Yelp should be more like Netflix

I don’t use Netflix any more, but when I did, I liked how it tried to guess what you might like based on how you rated things. They would look at people who rated things similarly to you and then say something like “85% of people with tastes similar to yours also liked this movie.” (I don’t remember exactly how it was phrased.)

When Yelp just started getting popular, it was the best restaurant-rating resource around. Now, though, I’m finding the reviews to be less and less useful. Even if a restaurant gets an average of 5 stars, I have no idea if it’ll be excellent, good, fair, or terrible. Really. No idea.

The problem is I don’t know what reviews to trust. If you get a few reviews saying “This is the best gnocchi I’ve ever had” and a bunch saying “The pasta is bland and tasteless,” which ones do you believe? What if you have ten reviews all saying the sushi is the best, but you’re really picky about sushi and so you don’t know what “best” means to these people?

The solution is obvious, and I don’t know if it’s too much effort for Yelp to implement, but they should allow you to rate restaurants (without necessarily writing reviews) and then try to recommend restaurants to you based on how people who have similar tastes rated those restaurants.

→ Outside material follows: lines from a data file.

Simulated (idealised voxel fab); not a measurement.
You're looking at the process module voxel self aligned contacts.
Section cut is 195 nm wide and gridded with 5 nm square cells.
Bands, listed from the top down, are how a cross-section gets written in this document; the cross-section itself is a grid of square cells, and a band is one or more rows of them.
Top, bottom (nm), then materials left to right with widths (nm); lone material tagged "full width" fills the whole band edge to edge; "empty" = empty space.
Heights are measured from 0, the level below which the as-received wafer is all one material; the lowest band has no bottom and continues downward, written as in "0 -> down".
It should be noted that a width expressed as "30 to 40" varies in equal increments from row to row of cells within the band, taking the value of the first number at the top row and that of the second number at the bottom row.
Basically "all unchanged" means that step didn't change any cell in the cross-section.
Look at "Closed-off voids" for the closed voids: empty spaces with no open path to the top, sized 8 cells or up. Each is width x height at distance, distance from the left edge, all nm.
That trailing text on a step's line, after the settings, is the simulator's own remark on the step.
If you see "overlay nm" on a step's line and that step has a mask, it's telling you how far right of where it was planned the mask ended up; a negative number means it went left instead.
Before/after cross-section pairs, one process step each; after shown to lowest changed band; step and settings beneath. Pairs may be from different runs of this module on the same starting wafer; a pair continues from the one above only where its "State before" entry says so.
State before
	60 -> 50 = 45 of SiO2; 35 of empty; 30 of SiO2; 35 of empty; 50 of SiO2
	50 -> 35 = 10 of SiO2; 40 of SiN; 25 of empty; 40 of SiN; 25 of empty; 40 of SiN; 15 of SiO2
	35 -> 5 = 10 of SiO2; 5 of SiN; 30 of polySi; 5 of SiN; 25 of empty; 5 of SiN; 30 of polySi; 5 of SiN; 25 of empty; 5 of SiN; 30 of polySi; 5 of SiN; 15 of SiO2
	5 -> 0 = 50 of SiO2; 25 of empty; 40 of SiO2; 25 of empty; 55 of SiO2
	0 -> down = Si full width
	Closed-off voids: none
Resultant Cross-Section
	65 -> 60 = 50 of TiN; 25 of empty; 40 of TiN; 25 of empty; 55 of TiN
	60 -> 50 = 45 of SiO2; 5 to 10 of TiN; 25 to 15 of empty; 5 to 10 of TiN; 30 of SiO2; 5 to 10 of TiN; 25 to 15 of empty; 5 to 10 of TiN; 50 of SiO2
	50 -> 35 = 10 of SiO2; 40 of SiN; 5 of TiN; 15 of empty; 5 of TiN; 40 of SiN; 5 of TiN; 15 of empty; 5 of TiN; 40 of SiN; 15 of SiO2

For example, let’s say I’m in San Diego and have no idea where to eat. I go to Yelp and search for restaurants in San Diego. Instead of a bunch of random restaurants coming back with average review ratings of 5 or 4, only targeted restaurants would appear in my results, based on how those reviewers’ ratings on other restaurants compared to my ratings or the ratings of those similar to those with my ratings. That’d be awesome.